We expect the accuracy of the 3CH method to decrease as the magnitude of the random errors increases, because the small correlation of errors in finite datasets results in increasing error covariance terms as the magnitude of errors increase. We find that for a modest increase in the magnitude of the random errors for one of the datasets—e.g., from the Control (*A* = 1; Fig. 3) to errors doubled (*A* = 2; top panels of Fig. 7)—the 3CH estimates are nearly as accurate for all datasets. However, in line with earlier studies (e.g., Griggs et al. 2014, 2015), when the errors of one dataset are one or more orders of magnitude larger than the others, the estimated error profiles become noticeably noisier (bottom panels of Fig. 7). As sample size increases, the spurious error correlations decrease and the 3CH estimates become more accurate (not shown). These experiments indicate that modest (e.g., factors of 2 to 3) differences in magnitude of random errors do not significantly affect the 3CH results with finite sampling.

### d. Effect of biases among the datasets

To confirm that biases among the datasets do not affect the 3CH error variance estimates, we carried out several experiments in which mean biases *β* of up to 20% were added to various combinations of the datasets. We obtained exactly the same error variance estimates for all combinations of biases we studied.

We then looked at the effect of various combinations of biases among the datasets if the bias terms *b* in Eqs. (3) were neglected in the error variance estimates (as in Anthes and Rieckh 2018). According to Eqs. (3), omission of a bias term *b* will result in an error of order *b*^{2}. With biases among two of the datasets, there may be partial cancellation of the bias terms. The results from not accounting for a 1% bias added to dataset *Z* for refractivity are shown in Fig. 8. Omission of the bias terms does not affect the error variance estimates for *X* and *Y* because the bias terms cancel in Eqs. (3a) and (3b). The bias terms for *Z* in Eq. (3c) equal −*b*^{2} and their omission results in an overestimate of the error variance by *b*^{2} (an overestimate of the error standard deviation by *b*).

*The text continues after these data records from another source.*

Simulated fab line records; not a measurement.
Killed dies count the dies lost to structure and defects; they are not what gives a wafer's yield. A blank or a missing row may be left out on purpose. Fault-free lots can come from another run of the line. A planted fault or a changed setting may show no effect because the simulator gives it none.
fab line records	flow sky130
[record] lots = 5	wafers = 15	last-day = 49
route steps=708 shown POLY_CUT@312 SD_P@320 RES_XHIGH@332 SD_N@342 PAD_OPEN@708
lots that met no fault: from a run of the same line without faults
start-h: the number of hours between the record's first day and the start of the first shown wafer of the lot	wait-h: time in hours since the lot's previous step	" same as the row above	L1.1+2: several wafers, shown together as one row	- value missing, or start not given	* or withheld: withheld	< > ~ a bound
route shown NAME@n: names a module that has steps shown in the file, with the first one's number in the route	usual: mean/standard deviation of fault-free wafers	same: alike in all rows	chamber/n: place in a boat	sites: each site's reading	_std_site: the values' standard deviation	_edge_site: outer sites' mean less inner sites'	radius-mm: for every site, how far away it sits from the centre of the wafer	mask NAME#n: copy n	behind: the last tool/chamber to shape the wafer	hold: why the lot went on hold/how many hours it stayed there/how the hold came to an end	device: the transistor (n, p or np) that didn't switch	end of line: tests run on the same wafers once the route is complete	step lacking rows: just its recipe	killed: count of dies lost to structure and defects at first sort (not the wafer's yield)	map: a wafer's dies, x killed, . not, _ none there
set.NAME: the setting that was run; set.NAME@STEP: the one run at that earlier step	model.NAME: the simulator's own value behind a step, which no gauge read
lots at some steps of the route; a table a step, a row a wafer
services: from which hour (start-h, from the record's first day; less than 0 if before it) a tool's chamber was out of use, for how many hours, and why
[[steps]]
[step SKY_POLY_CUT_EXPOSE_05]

### e. Effect of unknown error correlations

As has been recognized since the first papers on the 3CH method, the effect of unknown error correlations among two or more of the datasets is potentially the most serious drawback to the 3CH method. This is true in part because even small correlations can have a noticeable effect (e.g., Fig. 7) and because it is difficult to determine the degree of correlation independent of the 3CH method. Rieckh and Anthes (2018) investigated the effect of error correlations between two of the datasets, and showed that neglect of error covariances between two of the datasets resulted in underestimates of the errors of the two correlated datasets and overestimates of the errors of the third dataset. For a correlation coefficient of 0.2, the ratio of the estimated to true error standard deviations was approximately 0.9 for the two correlated datasets and about 1.1 for the uncorrelated dataset (Rieckh and Anthes 2018, their Fig. 4b).

Figure 9 shows the results of adding a 0.1, 0.2, or 0.4 correlation between errors in *Y* and *Z*. As discussed above, the estimated error standard deviations of the two correlated datasets *Y* and *Z* become too small and the estimates of *X* become too large as the correlation increases.

If the errors of one dataset are correlated with the errors of both of the other datasets, the effects of the error correlations become more complicated: all error covariance terms in Eqs. (3)—both positive and negative—are nonzero. With real datasets, some of the error covariances will thus tend to add while others will tend to cancel. An example is shown in Fig. 10 in which the errors of *Z* are correlated with those of both *X* and *Y* at *r* = 0.1 (top), and with the errors of *X* at *r* = 0.1 and *Y* at *r* = 0.2 (bottom row). In the first case (top row), the nonzero error covariance terms between *X* and *Z* and those between *Y* and *Z* cancel in the estimates of error standard deviations for *X* and *Y*, and are nonzero and additive in the estimate of the error standard deviation of *Z*. In the second case (bottom row), only partial cancellation occurs and all error estimates are affected.

Gray and Allan (1974) noted that error correlations among the three datasets may lead to physically impossible negative error variance estimates. We simulated the conditions that lead to negative error variances. A negative estimated error variance is favored when the sum of the neglected error covariance terms for a dataset is positive and larger in magnitude than its actual error variance. This may occur from real error correlations in the datasets or correlations that occur by chance due to the finite data size, and from datasets with different magnitudes of errors. An example is shown in Fig. 11, where the errors of *Y* and *Z* are highly correlated and the error variance of *Z* is greater than that of both *X* and *Y*. The neglected error covariance terms in each of Eqs. (3) is *E*[*ε*_{Y}*ε*_{Z}], causing an overestimate in the estimate of *X* and underestimates of *Y* and *Z*, all by the same magnitude. Without the different magnitudes of errors between datasets, the error variance of *X* remains positive (not shown).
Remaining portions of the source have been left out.